Category: Normalization

Two Takes on First Normal Form

Published 2023-10-11 by Kevin Feasel

Joe Celko defends the honor of First Normal Form:

You do not need a complete understanding of regular expressions or ICD codes to follow this article, so don’t worry too much about it. The reason for posting the simplified regular expression was to scare you. My point was that this regular expression would be a pretty impressive CHECK constraint on this column. Shall we be honest? Despite the fact that we know the best programming practice is to detect an error as soon as possible, do you believe that the original poster wrote such a constraint for the concatenated list of ICD codes?

I’m willing to bet that any such validation is being done in an input tier by some poor lonely program, in an application language. Even more likely, it’s not being done at all.

First Normal Form (1NF) says that this concatenated string is a repeated group, and we need to replace it with a proper relational construct.
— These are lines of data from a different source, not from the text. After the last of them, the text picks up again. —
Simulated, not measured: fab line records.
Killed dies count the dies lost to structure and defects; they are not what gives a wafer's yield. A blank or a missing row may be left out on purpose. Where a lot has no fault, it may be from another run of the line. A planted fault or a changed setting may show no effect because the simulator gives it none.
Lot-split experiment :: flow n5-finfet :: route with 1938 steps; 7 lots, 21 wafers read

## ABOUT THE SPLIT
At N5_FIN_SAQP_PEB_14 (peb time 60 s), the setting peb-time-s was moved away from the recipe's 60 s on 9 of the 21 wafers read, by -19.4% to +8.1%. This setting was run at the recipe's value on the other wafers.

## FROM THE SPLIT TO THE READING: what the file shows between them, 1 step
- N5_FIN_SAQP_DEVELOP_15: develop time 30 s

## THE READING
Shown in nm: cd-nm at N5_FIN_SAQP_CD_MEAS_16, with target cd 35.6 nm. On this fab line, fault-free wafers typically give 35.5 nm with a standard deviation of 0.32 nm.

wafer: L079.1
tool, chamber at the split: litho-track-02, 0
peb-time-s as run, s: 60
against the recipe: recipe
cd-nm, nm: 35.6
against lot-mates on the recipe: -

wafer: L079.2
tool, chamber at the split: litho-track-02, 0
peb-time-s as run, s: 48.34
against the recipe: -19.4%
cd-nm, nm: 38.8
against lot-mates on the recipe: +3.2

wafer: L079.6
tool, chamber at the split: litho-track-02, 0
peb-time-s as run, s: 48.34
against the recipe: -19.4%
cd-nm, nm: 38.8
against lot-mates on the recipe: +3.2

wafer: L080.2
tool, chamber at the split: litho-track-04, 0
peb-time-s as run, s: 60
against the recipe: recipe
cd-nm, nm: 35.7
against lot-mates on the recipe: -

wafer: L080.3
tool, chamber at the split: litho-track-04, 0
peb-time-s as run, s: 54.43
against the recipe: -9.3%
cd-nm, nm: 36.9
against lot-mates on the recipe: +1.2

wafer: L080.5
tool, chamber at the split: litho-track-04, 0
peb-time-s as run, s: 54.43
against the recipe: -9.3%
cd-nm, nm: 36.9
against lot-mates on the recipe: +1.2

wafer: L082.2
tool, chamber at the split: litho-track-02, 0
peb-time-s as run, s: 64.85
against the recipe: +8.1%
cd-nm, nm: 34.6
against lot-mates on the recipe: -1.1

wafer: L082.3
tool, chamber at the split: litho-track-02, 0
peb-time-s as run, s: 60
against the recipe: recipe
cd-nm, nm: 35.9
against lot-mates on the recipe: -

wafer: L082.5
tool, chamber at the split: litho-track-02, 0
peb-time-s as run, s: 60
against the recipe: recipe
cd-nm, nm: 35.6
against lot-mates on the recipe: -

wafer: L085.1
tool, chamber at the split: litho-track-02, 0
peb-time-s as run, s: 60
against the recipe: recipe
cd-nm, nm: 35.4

In the meantime, I’ve continued my series on database normalization and call First Normal Form overrated:

In this video, we start at the ground floor with 1st Normal Form. We’ll learn what people think it is, what it really is, and why it’s not as great as it’s cracked up to be.

I agree with Joe that his ICD-10 code example is a bad database design. The area in which I don’t agree—and for this, I’m leaning heavily on C.J. Date—is that repeating groups actually violate 1NF. My video covers this in a bit more detail and I also include a quotation from Date’s recent book on database design talking about how 1NF has nothing to do with repeating groups or atomicity, and that 1NF could even include relvars inside of relvars (an example Joe shows 1NF preventing).

Comments closed

Data Modeling with Spark–Breaking Data into Multiple Tables

Published 2022-06-02 by Kevin Feasel

Landon Robinson tokenizes data:

The result of joining the 2 DataFrames – pets and colorsdisplays the nickname, color and age of the pets. We went from a normalized dataset where common & recurring values weresubstituted for numeric representation s— to a slightly more denormalized dataset. Let’s keep going!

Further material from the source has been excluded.